One of the first services that Google unveiled at this week's Google I/O conference was its new cloud-based music player, Google Music. I've spend the last 12 hours using the beta of Google Music and for someone like me, with multiple PCs, a Mac, a Motorola Xoom and a Motorola Droid X, it's the Holy Grail of music players. Gone are the days of trying to copy and sync music from my main PC to everywhere else. Now, no matter where I am, as long as I've got Internet access, I've got access to my entire music collection.
If you're in the same situation as I am, find any way you can to wrangle an invitation to the beta. It's simple to install, simple to use and eliminates the hassles inherent in trying to manage a large music collection across multiple devices.
The idea behind Google Music is simple -- upload your music collection to a Google server and then access that music collection from the cloud using a PC, Mac or Android device. iPhone and iPad users look to be out of luck, at least for now, because Google hasn't developed an iOS app for Google Music, and the Web-based version requires Flash, which iOS doesn't support.

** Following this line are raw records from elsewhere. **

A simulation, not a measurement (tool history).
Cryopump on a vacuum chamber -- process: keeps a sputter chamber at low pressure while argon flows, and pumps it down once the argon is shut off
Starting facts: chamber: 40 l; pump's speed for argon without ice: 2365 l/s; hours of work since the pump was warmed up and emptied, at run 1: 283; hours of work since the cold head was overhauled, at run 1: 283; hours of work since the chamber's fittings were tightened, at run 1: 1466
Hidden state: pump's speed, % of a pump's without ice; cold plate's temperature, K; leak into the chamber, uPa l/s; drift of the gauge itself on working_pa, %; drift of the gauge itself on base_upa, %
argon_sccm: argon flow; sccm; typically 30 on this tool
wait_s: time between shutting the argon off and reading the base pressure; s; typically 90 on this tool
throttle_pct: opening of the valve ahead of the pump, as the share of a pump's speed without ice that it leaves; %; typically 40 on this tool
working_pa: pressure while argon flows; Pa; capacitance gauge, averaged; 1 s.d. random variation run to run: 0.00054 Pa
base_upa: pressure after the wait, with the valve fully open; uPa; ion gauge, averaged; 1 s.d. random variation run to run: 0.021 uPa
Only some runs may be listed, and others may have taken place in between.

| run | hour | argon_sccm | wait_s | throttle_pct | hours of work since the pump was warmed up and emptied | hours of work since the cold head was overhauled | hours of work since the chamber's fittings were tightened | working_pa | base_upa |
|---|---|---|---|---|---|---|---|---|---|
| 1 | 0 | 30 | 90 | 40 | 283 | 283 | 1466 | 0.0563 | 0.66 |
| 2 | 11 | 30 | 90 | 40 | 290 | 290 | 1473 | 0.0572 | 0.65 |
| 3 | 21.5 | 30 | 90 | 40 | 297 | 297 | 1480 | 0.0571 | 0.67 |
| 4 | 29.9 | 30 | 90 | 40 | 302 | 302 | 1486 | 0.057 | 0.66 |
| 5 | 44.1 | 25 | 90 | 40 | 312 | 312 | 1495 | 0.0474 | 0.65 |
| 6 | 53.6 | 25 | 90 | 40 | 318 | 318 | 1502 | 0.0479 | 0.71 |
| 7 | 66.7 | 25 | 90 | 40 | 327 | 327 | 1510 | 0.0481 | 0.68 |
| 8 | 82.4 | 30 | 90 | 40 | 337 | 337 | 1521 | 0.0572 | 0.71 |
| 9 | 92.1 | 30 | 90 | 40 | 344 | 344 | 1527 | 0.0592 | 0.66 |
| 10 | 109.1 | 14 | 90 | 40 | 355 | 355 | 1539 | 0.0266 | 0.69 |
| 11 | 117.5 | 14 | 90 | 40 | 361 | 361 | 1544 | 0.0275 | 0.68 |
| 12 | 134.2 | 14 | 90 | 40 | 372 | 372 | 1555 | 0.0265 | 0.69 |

You upload your collection via a Music Manager application that you download and install for either a Windows PC or a Mac. Google has made the upload process exceedingly simple. After installation, it asks whether you use iTunes or Windows Media Player for your music collection, and then automatically grabs and uploads all your music. If you prefer, you can tell it to grab music from only your music folder or from multiple other folders instead.
Your music uploads in the background; you can start listening immediately, even while the files upload. How long the upload takes will vary according to the size of your collection and your bandwidth. In my case, it took more than 13 hours to upload my nearly 2,200 music files.
Google Music handles MP3, AAC, WMA and FLAC formats, and lets you store up to 20,000 files. How much storage space that translates to will vary according to the average file size of your music. If your average file size per song is 3GB, for example, that would mean about 60GB of space.